Post By Paolo
Post By Dimal
Post By coolie21
Post By TampIt
Is it worthwhile keeping roasted beans in a vacuum sealed bag or is there a better alternative?
Check out the introduction here: https://coffeesnobs.com.au/roasted-bean-storage/
But basically a one-way valve is better than a vacuum while the beans are degassing. A bag you can squash the air out of is a good thing (with a one-way valve). One the beans are fully degassed an air tight chamber with as little oxygen as possible is ideal. I don't think a negative pressure would be a good thing though.
There are so many different opinions on this.
This is mine:-
I allow each roast of 1.5kg that I do to degas for 24-36 hours. I normally roast 2 S.O's per roasting session.
I freeze half of each roast in a ziplock bag and the other half is vacuum sealed and then frozen.
I use the frozen ziplocked beans (both varieties) each day, returning them to the freezer after measuring them out for the session's shots. After the ziplocked beans have disappeared (usually 7-10 days), I open the vacuum-locked bags and empty them into a ziplock bag and use them in the same way as the ones that have just been used.
I have been doing this for a couple of years now. The first time that I used the frozen vacuum-sealed beans was (to me) a biblical moment.
The beans stay much fresher this way than any other way that I have tried.
I have left the vacuum-packed beans in the freezer for up to a month and they are still fabulously fresh even after this amount of time.
Sounds like you pay a lot of attention (where required) to the details Paolo, and this would make a hell of a difference...
I like the idea of freezing beans although many don't. Whatever works makes sense. There are many opinions on this subject it becomes a little confusing particularly for the novice.
I don't know the answer, and has been pointed out there are many threads on this. However, intuitively, there must be several processes going on when coffee gets stale.
One is oxidation, hence an airtight container is good.
Two is photo degradation, hence dark is good.
Three is cell decomposition, hence cool is good.
Four is evaporation of aromatics, so cool and airtight good. Vacuum sealed v airtight may be open for debate.
Freezing could disrupt the cell walls in the beans, don't know whether good or bad in terms of taste IF you only defrost the amount required (interesting re taste, grinders have a tendency to disrupt cell walls too...). Suspect freezing then defrosting then refreezing would be bad.
Short term airtight dark and cool probably OK. I use a Friis canister, but don't put it in the fridge. We have usually gone through a kg of fresh beans in two weeks anyway so probably doesn't matter.
Intermediate maybe consider vacuum packed in fridge? Or Friis type container in fridge?
Longer term maybe freeze if no other option?

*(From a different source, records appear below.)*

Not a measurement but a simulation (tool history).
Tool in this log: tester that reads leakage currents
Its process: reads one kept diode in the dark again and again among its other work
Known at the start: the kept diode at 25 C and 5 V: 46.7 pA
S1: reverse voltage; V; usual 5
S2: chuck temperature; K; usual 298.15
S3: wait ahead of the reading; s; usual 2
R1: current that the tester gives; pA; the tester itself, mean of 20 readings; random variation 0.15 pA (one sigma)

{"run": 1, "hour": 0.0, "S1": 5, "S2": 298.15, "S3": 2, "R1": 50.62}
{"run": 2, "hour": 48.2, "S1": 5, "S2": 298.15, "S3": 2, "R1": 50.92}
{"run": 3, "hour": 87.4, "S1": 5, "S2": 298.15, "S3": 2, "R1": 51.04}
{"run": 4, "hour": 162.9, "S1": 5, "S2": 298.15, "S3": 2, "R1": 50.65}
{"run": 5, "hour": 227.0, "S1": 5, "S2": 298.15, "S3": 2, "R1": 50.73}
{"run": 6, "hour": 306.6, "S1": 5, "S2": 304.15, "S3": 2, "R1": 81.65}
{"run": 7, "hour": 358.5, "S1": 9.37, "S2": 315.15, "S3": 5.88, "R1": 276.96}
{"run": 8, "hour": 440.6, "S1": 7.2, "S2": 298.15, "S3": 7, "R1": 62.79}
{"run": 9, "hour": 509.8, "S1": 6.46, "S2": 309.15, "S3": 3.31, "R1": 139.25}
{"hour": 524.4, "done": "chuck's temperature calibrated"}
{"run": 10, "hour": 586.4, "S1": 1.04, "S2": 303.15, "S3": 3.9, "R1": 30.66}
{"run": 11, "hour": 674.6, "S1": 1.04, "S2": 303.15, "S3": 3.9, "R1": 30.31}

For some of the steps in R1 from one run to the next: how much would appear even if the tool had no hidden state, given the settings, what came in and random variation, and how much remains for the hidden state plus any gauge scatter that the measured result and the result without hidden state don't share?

I suspect there will be many other opinions
Freezing and thawing undertaken to the same level of care that Paolo has described, is perfectly Ok....
Originally Posted by coolie21
Good post - I would only add that humidity (either excess or changing) is also a real "roasted bean killer". Careful freezing seems OK, refreezing is a no-no.
FWIW, I even keep my grinder's hopper "in the dark" as well as storing the beans in a (dark) cupboard in a flexible (dark) container (to keep all airflow "post degassing" to a minimum).